Skip to content
New issue

Have a question about this project? Sign up for a free GitHub account to open an issue and contact its maintainers and the community.

By clicking “Sign up for GitHub”, you agree to our terms of service and privacy statement. We’ll occasionally send you account related emails.

Already on GitHub? Sign in to your account

building for mipsel, link fails on missing symbol __sync_fetch_and_add_8, which doesn't exist on mips and shouldn't be getting called #112313

Open
SeanMollet opened this issue Jun 5, 2023 · 14 comments
Labels
A-code-coverage Area: Source-based code coverage (-Cinstrument-coverage) A-LLVM Area: Code generation parts specific to LLVM. Both correctness bugs and optimization-related issues. C-bug Category: This is a bug. I-ICE Issue: The compiler panicked, giving an Internal Compilation Error (ICE) ❄️ O-MIPS Target: MIPS processors T-compiler Relevant to the compiler team, which will review and decide on the PR/issue.

Comments

@SeanMollet
Copy link

SeanMollet commented Jun 5, 2023

I'm trying to build for mipsel-unknown-linux-gnu
x86_64 host, ubuntu 22.04
Freshly built from github source toolchain, with profiler = true in config.toml and mipsel-unknown-linux-gnu target as well as the host target. Built with x.py dist, using the stage 2 results as my build toolchain.

Building anything with RUSTFLAGS="-C instrument-coverage" set, leads to the following link error on several object files :

Single example:

src/index.crates.io-6f17d22bba15001f/hyper-0.14.26/src/common/buf.rs:33: undefined reference to `__sync_fetch_and_add_8'

Building the same code without the flag works fine. Resulting binary works fine.

Per the following GCC bug, MIPS 32 doesn't support 8 byte atomic operations:
https://gcc.gnu.org/bugzilla/show_bug.cgi?id=56300

In the project/target/mipsel-unknown-linux-gnu folder, running

grep -r __sync_fetch_and_add_8

Shows that nearly every file includes a call to this non-existent function. I assume it's coming from the profiler somehow.

Executing the same command in my toolchain build/x86_64-unknown-linux-gnu/stage2

grep: lib/rustlib/x86_64-unknown-linux-gnu/lib/libLLVM-16-rust-1.72.0-nightly.so: binary file matches
grep: lib/libLLVM-16-rust-1.72.0-nightly.so: binary file matches

This is where I get stuck. The mipsel rust standard lib is under that directory, so my grep should catch any calls to __sync_fetch_and_add_8 contained in the standard lib. There don't appear to be any. The only cases I find are in libLLVM, which is built for x86_64. It's reasonable for them to be there, since x86_64 does support __sync_fetch_and_add_8.

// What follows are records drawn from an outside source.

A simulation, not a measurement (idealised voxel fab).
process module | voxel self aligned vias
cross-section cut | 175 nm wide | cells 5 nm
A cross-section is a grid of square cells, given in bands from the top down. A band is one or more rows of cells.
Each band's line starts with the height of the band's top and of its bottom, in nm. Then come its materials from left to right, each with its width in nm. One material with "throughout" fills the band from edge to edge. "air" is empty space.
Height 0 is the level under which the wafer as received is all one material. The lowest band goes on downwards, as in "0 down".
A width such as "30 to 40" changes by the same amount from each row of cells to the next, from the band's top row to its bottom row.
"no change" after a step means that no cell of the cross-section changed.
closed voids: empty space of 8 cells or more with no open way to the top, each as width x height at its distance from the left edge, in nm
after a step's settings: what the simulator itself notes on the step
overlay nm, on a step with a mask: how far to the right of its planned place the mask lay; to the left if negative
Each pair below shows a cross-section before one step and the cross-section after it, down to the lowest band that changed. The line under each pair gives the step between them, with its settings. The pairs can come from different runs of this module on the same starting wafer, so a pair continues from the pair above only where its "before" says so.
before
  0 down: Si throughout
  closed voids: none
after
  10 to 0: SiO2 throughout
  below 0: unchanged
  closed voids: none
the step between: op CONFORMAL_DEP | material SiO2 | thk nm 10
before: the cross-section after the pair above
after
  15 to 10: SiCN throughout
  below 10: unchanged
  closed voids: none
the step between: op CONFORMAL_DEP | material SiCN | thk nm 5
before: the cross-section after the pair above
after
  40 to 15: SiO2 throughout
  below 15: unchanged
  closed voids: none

You'll have to forgive my ignorance here, I'm still quite new to rust. I don't understand the intricacies of the build process well enough to figure out how a call to __sync_fetch_and_add_8 is getting pulled into object files targeting MIPS, when the only library instance of a call to there is in the x86_64 library.

What I am fairly certain of though is that it shouldn't be getting pulled in.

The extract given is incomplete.